Optimization: The management issues really hamstrung us in terms of improving performance or adding any new functionality. Even adding a new column or index became impossible. And that meant we couldn’t really solve the indexing issues either.

We realized that having tables in MySQL that just grow forever is simply a bad idea. Maybe it would have been a workable solution if we were small and planned to stay that way—but business growth demanded another leap up the evolutionary ladder for our data management strategy.

Evolution stage two: Dipping into data warehouses

We started to wonder if the crux of the problem might come down to data warehousing. After all, the promise of data warehouses is really fast queries, and that’s ultimately what we needed from a customer experience perspective. So we started exploring data warehouses with that in mind: What information do we need to propagate for our customers?
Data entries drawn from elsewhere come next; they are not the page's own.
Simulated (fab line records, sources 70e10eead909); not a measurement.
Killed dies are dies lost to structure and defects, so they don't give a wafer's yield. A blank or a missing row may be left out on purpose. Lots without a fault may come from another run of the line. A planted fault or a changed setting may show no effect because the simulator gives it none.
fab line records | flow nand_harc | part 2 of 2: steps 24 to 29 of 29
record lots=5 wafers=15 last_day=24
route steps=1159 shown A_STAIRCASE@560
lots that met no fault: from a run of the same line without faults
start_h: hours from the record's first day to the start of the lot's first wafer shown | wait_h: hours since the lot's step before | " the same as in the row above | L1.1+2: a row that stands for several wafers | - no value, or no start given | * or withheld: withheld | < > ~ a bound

We looked closely at how data warehousing capabilities could line up with the unique needs of our platform’s reporting features and functionality. It boiled down to balancing the needs of three competing requirements:

Historical deliveries: We need to update metrics information on deliveries months after they were first sent. We also need to be able to retrieve a time-ordered list of deliveries sent years ago, filtered by customer ID, campaign ID, and/or delivery state.
Recent deliveries: We also need to be able to retrieve those filtered lists for deliveries that were generated recently and do so quickly. Customers expect information on deliveries they've just sent to show up in the UI within seconds.
Specific deliveries: We need to be able to find all of the data on a particular delivery identified by nothing other than its delivery ID—whether it was sent years ago or one second ago.

Where data warehouses let us down

We tested a couple of data warehouse options, but they didn't deliver the performance we were looking for.

Point query speed: The data warehouses that could run fast point queries relied on cached data. That works well if you can hold an often-queried data set in memory. But we have terabytes of infrequently accessed data—and need to resolve point queries in under 200 milliseconds to avoid an unacceptable lag in the UI.
Real-time processing: Data warehouses are optimized for batch data loading operations, which invariably causes a lag before data is available for querying. Some warehouses offer more real-time options, but they’re costly when dealing with large volumes of data.
Cost: Even if we could get an acceptable level of speed, data warehouses are expensive! The cost of maintaining a large data set is high in a data warehouse, and it becomes prohibitive with the on-demand processing capability required for the queries we need to do.

We concluded that a data warehouse would not solve our problem. While they're fantastic at performing big queries across enormous data sets, no one had a magic bullet for running super-fast queries across a huge data store.

But hang on a minute: After digging into all these data warehouses, we realized that under the hood, they were all just leveraging an object storage engine from one of the major cloud providers. If they could do that, we could do that! And that realization set us off on the path toward a whole new data management configuration.

Evolution stage three: Timeboxed data in multi-tiered storage

Neither our MySQL approach nor a data warehouse could deliver both fast query performance and recent data visibility with our ever-growing volume. Was there a way to get the best of both worlds?

The missing piece: We realized we’d been trying to grapple with many years’ worth of data in a single model. But how far back in time were customers actually digging? Could we find a cutoff point that would allow us to shrink the amount of data indexed in MySQL without making historical data inaccessible? If we analyzed our access patterns, we could unlock the key to optimizing for them!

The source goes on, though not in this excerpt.